Oil prices pulled back on Monday after a string of higher settlements as G20 concerns about the effect of high oil prices on global growth and a stronger dollar helped counter support from worries about Iran and potential supply disruptions. The Group of 20 finance ministers and central bankers said on Sunday they were "alert to the risks of higher oil prices" and discussed at length the impact that sanctions on Iran will have on crude supplies and global growth.
The G20 officials also said that they welcomed a commitment from producer countries to ensure oil supplies. The dollar index strengthened and the euro eased against the US currency, even as the Japanese yen recovered from a nine-month low reached intraday against the dollar. A stronger dollar can weigh on dollar-denominated oil by making it more expensive for consumers using other currencies.
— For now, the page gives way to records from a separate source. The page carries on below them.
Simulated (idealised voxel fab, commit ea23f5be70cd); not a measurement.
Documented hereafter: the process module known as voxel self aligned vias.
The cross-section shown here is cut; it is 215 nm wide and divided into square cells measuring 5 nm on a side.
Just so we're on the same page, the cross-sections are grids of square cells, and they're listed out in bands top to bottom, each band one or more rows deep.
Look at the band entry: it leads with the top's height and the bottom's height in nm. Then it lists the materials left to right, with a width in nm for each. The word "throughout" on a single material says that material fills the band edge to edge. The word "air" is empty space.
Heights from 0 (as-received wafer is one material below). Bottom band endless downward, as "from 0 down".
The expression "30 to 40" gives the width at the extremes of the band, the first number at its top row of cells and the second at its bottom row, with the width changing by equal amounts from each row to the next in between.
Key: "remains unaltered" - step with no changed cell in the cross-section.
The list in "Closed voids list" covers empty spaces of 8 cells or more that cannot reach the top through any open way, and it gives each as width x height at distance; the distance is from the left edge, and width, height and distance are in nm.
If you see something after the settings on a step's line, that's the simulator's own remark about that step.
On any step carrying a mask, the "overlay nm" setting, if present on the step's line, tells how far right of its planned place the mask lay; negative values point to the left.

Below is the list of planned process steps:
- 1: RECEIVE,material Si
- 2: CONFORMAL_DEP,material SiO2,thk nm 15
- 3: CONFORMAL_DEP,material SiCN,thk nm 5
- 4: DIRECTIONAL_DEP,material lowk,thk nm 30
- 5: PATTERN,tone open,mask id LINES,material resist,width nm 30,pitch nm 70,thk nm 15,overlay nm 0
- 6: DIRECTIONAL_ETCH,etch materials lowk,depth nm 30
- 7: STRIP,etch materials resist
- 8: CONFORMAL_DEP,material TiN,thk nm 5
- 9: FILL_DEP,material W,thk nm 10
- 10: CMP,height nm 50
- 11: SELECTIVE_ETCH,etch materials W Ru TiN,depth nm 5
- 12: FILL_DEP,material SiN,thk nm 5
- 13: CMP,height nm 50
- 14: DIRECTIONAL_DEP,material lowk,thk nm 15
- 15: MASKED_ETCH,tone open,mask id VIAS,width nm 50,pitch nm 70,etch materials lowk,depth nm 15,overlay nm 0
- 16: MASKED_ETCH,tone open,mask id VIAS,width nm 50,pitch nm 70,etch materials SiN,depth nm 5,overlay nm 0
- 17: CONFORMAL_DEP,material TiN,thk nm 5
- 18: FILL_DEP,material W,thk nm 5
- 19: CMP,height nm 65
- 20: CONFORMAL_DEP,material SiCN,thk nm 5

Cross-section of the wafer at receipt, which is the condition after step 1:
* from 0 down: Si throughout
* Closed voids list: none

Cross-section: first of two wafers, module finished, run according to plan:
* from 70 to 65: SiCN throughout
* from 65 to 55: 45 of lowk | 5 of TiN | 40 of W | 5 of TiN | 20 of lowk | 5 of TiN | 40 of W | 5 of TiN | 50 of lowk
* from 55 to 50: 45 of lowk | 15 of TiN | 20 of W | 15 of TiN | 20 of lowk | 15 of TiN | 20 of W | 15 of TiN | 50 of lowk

"The energy complex is pulling back about 1 percent ... partially on a softening in the equities and euro," Jim Ritterbusch, president at Ritterbusch & Associates, said in a note. "Weekend G20 meetings also prompted some selling amidst some reluctance to provide more European bailout packages," Ritterbusch added.
Brent April crude fell $1.32 to $124.15 a barrel by 2:59 pm EST (1959 GMT), having settled at a near 10-month peak above $125 a barrel on Friday after five straight higher closes. Brent remained on pace to post a nearly 12 percent gain for February and is up nearly 16 percent on the year after a 13.3 percent gain in 2011, raising fears of strains on some of the world's fragile economies, particularly in Europe. US April crude fell $1.21 to settle at $108.56 a barrel, having swung from $108.24 to $109.77 and snapping a string of seven straight higher closes.
US crude is on pace for a 10 percent gain in February and is up nearly 11 percent in 2012 after rising 8.2 percent last year. Brent's premium to US crude was little changed near $15.60 a barrel, having recovered after falling below $15 intraday. The spread felt pressure after TransCanada Corp said it intends to build the southern leg of its Keystone XL crude oil pipeline, running to Gulf Coast refineries, skirting a full-blown federal review and helping move crude out of the bottlenecked Cushing, Oklahoma, storage hub.
The relative strength index (RSI) for both Brent and US crude remained above 70. An RSI above 70 signals an overbought condition to investors watching technical indicators. Total trading volumes were tepid, with US crude turnover 10 percent under the 30-day average in post-settlement trading. Brent volume also was 10 percent under the 30-day average. European equities fell, hit by concern about rising oil prices denting economic growth as Greece's debt troubles continued to unsettle investors. US equities opened lower following the S&P 500's four-year closing high last week and after the G20 told Europe it must commit more money to fight the European Union debt crisis before seeking broader assistance.
Stocks later edged higher as oil's price slip boosted energy shares and after data showed US pending home sales neared a two-year high in January. Sanctions against Iran over its nuclear program have removed a major supply source for many refiners and investors worry escalating confrontation in the Middle East could disrupt oil flows from other suppliers in the Gulf. Japan's crude oil imports fell 2.1 percent in January from a year ago and imports from Iran were down 12.2 percent year-on-year, official data showed.